Wednesday, August 25, 2004

Some questions in the comments I may as well answer.

Q. What do you think about people you meet during on-campus interviews who tell you that they want to litigate when you damn well [know?] that the only reason why they are saying that is because firms are not hiring as many transactional attorneys?

A. Who says firms aren't hiring as many transactional attorneys? But more importantly who says we care what the students say? They have no idea, and we can manipulate it however we need to over the summer. Need more associates who want to do litigation? Well then all of a sudden all the litigation assignments we give out are going to be as good as it gets ("want to go to court?") and all the transactional assignments are going to be as dull as we can make them ("Here's a stack of documents. I think there are some typos. Find them!"). Suddenly, surprise surprise, they all want to be litigators. And it works in the reverse too. Want to do some document review? Or sit in on a negotiation? Your choice! Like it matters what they think they want to do. Come on.

Q. What do you think about law students that tell you: "I want to be a corporate/securities/M&A lawyers" when you know perfectly well that they have absolutely no idea what any of those areas entails" (lawschool seeming to focus solely on the analysis of appeals cases).

A. First I tell them to learn some English grammar, and that we like to try for singular/plural agreement in our documents. Again, I don't care what they say, although they get bonus points for convincing me they do at least think they have some idea of what they want to do and can sell me on it. We know they don't know what securities lawyers do. We know that first week of the summer when we tell them all about the '40 Act group and then ask who wants some assignments from them and everyone runs for cover.

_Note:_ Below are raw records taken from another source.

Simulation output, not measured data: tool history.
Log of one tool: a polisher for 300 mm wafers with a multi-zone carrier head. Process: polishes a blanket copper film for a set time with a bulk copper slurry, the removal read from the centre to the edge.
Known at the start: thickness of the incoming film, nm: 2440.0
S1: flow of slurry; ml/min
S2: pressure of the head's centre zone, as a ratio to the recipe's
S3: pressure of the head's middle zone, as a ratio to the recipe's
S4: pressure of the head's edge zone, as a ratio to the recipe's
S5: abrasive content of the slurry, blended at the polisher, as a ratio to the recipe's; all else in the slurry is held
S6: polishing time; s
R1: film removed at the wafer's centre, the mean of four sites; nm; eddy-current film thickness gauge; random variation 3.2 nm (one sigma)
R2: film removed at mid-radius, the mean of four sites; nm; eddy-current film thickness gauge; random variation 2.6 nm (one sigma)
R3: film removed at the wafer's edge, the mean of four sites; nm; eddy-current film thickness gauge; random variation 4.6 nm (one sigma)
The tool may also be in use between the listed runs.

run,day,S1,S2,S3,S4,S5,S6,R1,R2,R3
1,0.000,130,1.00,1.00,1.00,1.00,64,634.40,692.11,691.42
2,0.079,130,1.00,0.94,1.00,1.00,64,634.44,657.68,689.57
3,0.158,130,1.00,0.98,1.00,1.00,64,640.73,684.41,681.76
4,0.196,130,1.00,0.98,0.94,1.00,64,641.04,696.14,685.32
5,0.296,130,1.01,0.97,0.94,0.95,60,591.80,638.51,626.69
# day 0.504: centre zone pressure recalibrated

Q. Does the secretary pay for the candy or does the firm shell out for it?

A. I assume she pays, but if she submits a receipt it's not like anyone even looks at them. She'd get reimbursed. Hell, I get reimbursed for a new piece of office furniture every year and I just take the old ones home.

I hope the partnership accounts reflect the fact that you appropriate furniture, otherwise you're evading tax.
Everyone dodges taxes. Especially American corporations. A chair compared to the millions that any given business fails to pay in taxes to the IRS? Priceless. Wasn't it like 60% of for-profit corporations in America pay absolutely NO taxes?
67% of all statistics are made up on the spot
>Wasn't it like 60% of for-profit corporations in
>America pay absolutely NO taxes?

I doubt it, but there are a considerable number of American corporations which don't make any money, so why would you expect them to pay any taxes?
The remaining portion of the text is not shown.